Theory 4 - Interest rates and security prices - as one goes up the other goes down?

A gilt-edged security is a type of fixed-interest security. This means that it always pays a fixed rate of interest - the rate it was issued at. However, other interest rates don't stay fixed, so gilt-edged securities will become more or less attractive depending which way interest rates move. If you have a gilt that was issued at 10%, but market rates of interest have since fallen to 6%, then the gilt-edged security makes an attractive investment. This will make the gilt in heavy demand and when the demand for something increases, what happens to the price? It increases as well. So when interest rates fall, the price of gilts will tend to rise.

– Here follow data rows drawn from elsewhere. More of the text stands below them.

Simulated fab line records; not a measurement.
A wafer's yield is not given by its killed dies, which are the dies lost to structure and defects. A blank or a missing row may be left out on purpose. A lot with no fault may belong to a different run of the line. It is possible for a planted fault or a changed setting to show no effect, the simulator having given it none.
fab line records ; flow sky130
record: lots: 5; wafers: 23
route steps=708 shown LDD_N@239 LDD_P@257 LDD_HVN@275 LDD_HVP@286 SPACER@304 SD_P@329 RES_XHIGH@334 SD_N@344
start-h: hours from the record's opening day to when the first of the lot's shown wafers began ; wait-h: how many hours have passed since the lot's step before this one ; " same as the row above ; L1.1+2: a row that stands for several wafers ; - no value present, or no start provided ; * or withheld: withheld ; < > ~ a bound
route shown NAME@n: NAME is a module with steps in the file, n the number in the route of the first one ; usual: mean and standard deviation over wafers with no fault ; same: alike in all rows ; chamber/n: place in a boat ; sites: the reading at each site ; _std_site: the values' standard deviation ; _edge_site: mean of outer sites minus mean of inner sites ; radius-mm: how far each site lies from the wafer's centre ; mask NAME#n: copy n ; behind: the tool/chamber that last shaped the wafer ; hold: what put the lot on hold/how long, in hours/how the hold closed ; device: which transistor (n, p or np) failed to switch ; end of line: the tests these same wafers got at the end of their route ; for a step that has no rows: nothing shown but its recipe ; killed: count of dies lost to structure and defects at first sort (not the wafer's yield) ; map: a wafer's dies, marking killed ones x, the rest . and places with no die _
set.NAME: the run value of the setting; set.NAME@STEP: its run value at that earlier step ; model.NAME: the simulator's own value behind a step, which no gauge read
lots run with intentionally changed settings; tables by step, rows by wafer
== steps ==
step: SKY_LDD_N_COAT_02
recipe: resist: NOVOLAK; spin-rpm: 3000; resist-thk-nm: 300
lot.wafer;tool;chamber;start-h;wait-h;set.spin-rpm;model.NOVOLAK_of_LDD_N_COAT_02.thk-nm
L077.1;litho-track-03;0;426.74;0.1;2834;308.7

If we look at a numerical example we can see why this happens. Say a £1,000 security is issued with a £100 annual fixed return. This is an interest rate of 10%. Whoever holds the security will get a return each year of £100. As long as the interest rate stays the same, then the price of the security will stay the same, as the £100 return is exactly equivalent to the market rate of interest. However, say the market rate of interest goes up dramatically to 20% (unlikely in practice, but it makes our numbers easier!). The security is now a pretty unattractive investment as it is only paying an effective rate of 10% at its current price. So, the price will fall. It will keep on falling until the fixed £100 return is 20% of the price. That way it is equivalent to the new market rate of interest. The new price of the security will therefore be £500. The £100 fixed return is then 20% of the value of the security, and it is once again an attractive investment.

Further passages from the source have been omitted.